The research team will ensure that the project delivers tangible benefits to local farmers and contributes to improving the competitiveness of sugar production in the region.

The project, named Smart-Eye, will utilise drones in auto-pilot and supervised flying modes for airborne data acquisition and surveillance. It will allow farmers to monitor crop health; estimate and map soil moisture; identify and map weed at the species level for optimal herbicide spraying; send spraying drones to automate the spraying after the weed mapping, and estimate sugarcane yield production.

Senior Professor Pascal Perez, Director of SMART Infrastructure Facility at UOW, leads the Smart-Eye project and said farmers will have direct access to the data related to their plants, which will be accessible via smartphone, tablet or computer.

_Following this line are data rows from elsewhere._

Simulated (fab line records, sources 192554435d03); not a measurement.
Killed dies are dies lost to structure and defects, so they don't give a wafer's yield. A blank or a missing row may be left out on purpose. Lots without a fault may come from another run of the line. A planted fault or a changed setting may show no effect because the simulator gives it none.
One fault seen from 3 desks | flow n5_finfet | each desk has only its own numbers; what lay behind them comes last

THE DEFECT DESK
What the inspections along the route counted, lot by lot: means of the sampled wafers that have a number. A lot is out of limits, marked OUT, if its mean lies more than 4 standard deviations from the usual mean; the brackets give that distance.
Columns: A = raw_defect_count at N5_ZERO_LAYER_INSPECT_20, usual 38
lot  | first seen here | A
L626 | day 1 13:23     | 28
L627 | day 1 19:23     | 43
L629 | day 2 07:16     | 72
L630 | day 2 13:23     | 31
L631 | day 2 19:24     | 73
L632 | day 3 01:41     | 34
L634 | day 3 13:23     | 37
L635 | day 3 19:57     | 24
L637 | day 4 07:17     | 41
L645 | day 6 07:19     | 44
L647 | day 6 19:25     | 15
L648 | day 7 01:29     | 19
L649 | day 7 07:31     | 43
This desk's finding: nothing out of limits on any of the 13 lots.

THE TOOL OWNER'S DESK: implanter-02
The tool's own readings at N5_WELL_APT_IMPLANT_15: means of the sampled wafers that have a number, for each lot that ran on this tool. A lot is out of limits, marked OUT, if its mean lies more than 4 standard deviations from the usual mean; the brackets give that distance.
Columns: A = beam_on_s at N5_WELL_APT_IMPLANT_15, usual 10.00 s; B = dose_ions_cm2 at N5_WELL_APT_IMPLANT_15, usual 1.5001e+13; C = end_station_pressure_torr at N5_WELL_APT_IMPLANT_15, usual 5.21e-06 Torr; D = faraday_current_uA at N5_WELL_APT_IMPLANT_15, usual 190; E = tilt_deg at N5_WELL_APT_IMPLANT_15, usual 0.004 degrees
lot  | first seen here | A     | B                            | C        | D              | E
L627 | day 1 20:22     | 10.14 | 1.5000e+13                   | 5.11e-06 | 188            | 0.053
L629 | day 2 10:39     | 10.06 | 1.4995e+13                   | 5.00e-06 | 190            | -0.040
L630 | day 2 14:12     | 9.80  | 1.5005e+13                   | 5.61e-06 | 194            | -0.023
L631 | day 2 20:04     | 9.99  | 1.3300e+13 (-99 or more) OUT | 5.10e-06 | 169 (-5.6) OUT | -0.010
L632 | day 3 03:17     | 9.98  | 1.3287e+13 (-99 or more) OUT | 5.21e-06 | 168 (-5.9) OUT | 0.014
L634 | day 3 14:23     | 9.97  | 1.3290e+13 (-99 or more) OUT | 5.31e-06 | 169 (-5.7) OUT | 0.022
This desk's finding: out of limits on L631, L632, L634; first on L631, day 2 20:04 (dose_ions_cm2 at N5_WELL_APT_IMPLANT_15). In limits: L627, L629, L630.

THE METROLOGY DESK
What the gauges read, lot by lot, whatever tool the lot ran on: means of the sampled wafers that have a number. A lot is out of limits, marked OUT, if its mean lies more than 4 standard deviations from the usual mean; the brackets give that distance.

The technology will be based on four core factors, deploying the airborne system to ensure the best flying path is identified; establishing the system to collect datasets and algorithms for capturing images; testing the system to ensure its data accuracy and; training local teams to operate the technology.

AI / IoT-powered dashboard for environmental Management at Tram Chim National Park

Researchers at the University of Wollongong (UOW) and the Ho Chi Minh City University of Technology in Vietnam have received an AU$250,000 grant from CSIRO’s Auss4Innovation project to address environmental management issues at the Tram Chim National Park in Vietnam.

Tram Chim National Park, located in Dong Thap province of Vietnam, is one of the last remnants of the threatened Plain of Reeds wetland ecosystem. It has significant biodiversity and tourism value, providing habitat for over 230 bird species and 130 fish species, including the iconic Sarus Crane listed as endangered on the International Union for Conservation of Nature Red List.

The researchers proposed an AI/ Internet of Things (IoT) based digital solution to design and deploy a hub of IoT devices that will collect data in the form of images of animals, plants and water levels, water turbidity, temperature, CO2 and other parameters in various areas of the Tram Chim National Park ecosystem.

The collected data will help identify and count animals, recognise plants and their conditions, and identify water levels and quality in different parts of the Park. It will be presented on a digital dashboard for analysis.

The proposed digital AI-powered dashboard will be readily accessible to different stakeholders of the Park such as rangers, governance officers and researchers, through PCs, mobile phones or tablets to support the decision making and adaptive management at Tram Chim National Park.

UOW Associate Professor Hoa Khanh Dam, from the School of Computing and Information Technology, leads the project and said current environmental management and research at Tram Chim are hampered by insufficient and irregular survey data, due to a lack of digital resources, extreme weather conditions and complex, large environment covered by the park.